Today’s New York Times carries a piece by James Atlas on the alleged influence of the thought of Leo Strauss on key members and advisors of the Bush administration. It was Strauss’s lifelong project to resurrect the serious study of the works of political philosophers from Xenophon, Plato, and Aristotle to Machiavelli and his heirs because he thought that they raised the permanent questions of political life. His books and essays are devoted almost in their entirety to interpreting the classic works of these political philosophers.
Strauss died in 1973 and his public comments on political events during his lifetime were limited; they seem to me to have referred mostly to the Cold War. He detested tyranny and its modern variant, totalitarianism. Strauss did criticize certain trains of thought as inherently contradictory and untenable, such as the relativism of modern social science. Anyone who has ever read a single essay or book by Strauss knows how difficult it is to derive an opinion applicable to current issues from Strauss’s works. The last three books published before he died, for example, were devoted to works of Xenophon, a writer whom Strauss greatly admired.

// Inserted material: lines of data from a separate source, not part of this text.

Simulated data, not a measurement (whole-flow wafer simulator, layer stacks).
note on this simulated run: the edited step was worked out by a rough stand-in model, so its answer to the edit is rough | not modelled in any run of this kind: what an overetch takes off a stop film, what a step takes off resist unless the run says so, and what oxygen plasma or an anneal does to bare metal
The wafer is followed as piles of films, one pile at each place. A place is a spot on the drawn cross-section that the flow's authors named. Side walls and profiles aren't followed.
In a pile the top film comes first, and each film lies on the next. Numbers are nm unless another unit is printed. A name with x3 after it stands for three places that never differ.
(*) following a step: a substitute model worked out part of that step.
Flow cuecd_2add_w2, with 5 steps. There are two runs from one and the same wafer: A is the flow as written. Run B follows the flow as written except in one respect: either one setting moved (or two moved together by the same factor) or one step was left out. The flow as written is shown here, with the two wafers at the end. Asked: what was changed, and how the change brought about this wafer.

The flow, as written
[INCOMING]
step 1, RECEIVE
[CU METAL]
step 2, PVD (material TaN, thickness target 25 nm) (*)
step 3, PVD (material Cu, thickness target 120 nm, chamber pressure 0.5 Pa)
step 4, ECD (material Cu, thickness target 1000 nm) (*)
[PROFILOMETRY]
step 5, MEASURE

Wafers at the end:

Perhaps not surprisingly, the article in today’s Times is incredibly crude and offfensive. I can’t find a single fact in it that demonstrates the influence of Strauss on the identified individuals. It does not state expressly that the few individuals identified as Straussians influential with the Bush adminstration–Paul Wolfowitz, Richard Perle, and William Kristol–are students of students of Strauss, with their own special interests and emphases. Yeterday they were nefarious Jewish neo-cons; today the Times dubs them “Leo-cons.” I found the article of interest because of the subject and because of the quotations from the individuals identified as Straussians. The article is “A classicist’s legacy: New empire builders.”